I was flabbergasted by the accusations of racist chanting at Tottenham Hotspur last week.
Well, it’s just that I wasn’t initially convinced that the monkey noises were anything other than their own primitive attempts to communicate.
Just wait until Spurs become fully Mourinhoed into the institutionalised 1-0 – that’ll teach ‘em.
I mean, one of the stand-out ironies of the latest outburst of racist sentiment at our football grounds is that the instigators appeared evolutionarily closer to the subject of their chants than the objects of them.
My own VAR on the sub-brownshirtist knuckle-dragging highlights a wider angle on foul play, though.
Everybody is outraged. I mean, who’d have thought that there was such a thing as racism in our enlightened times? Do me a favour, chaps – or have you all been comatose since, well, forever?
Well it doesn’t really surprise me. Our steaming, nutty and fibrous turd-chain of racist squeeze-throughs seems to be met by disapproval only when it is exposed in its rawest and coarsest terms.
If they’re not chanting it, then all is rosy in the garden. As long as it’s out of sight, it’s out of mind. Sort of sums up our consensus on racism, doesn’t it? We’re more outraged at the hooligan element for chanting and bringing it out into the open, than we are about the content of the outpourings.

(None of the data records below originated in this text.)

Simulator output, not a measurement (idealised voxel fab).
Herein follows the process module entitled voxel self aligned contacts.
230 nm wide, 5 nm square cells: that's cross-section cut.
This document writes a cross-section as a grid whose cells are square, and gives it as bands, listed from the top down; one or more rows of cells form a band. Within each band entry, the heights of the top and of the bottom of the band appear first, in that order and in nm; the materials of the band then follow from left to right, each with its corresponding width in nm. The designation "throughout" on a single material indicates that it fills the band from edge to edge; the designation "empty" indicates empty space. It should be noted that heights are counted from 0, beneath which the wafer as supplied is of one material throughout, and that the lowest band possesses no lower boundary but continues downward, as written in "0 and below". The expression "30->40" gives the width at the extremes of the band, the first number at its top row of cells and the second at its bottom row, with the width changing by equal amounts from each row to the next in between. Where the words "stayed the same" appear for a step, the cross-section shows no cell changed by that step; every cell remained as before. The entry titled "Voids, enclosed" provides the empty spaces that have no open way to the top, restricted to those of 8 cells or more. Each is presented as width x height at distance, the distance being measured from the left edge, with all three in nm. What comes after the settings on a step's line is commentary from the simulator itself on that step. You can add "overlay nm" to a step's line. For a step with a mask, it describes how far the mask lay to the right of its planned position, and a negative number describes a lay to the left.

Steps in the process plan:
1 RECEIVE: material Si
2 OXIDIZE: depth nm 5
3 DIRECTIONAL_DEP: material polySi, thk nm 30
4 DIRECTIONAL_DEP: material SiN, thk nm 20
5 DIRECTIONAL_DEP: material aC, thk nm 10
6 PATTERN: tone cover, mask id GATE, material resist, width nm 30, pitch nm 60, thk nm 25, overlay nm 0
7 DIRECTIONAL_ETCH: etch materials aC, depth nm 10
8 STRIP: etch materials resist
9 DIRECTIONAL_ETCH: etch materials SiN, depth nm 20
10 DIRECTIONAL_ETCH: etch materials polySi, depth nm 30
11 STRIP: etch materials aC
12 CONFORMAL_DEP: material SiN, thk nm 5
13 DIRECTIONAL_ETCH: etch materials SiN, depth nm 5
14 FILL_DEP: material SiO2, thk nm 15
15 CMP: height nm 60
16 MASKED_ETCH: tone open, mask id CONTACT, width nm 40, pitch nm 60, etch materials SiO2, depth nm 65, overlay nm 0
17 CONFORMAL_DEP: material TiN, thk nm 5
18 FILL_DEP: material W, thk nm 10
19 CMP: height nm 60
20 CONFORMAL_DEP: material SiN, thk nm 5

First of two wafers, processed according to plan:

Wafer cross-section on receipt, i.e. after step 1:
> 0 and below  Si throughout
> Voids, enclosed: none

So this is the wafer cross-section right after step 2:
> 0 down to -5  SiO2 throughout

It makes us uncomfortable, because it reminds us that for all our purported civilisation, we still haven’t done anything about it. Though that’s not to say we don’t talk about it at all. But mainly we drop a bucketload of sluice on those for playing the race card, or having a chip on their shoulder, when the subtle and more insidious aspects of prejudice are isolated. But make no mistake about it, it’s the under-the-radar institutionalised stuff that perpetuates the deep-seated inequality and oppression. A wise woman once told me that it’s not the nutters out in the street shouting and screaming that you have to worry about. They won’t ever change anything. It’s the clever ones in power, making everyday decisions who do the damage. They are the ones who keep the barriers to progress in place.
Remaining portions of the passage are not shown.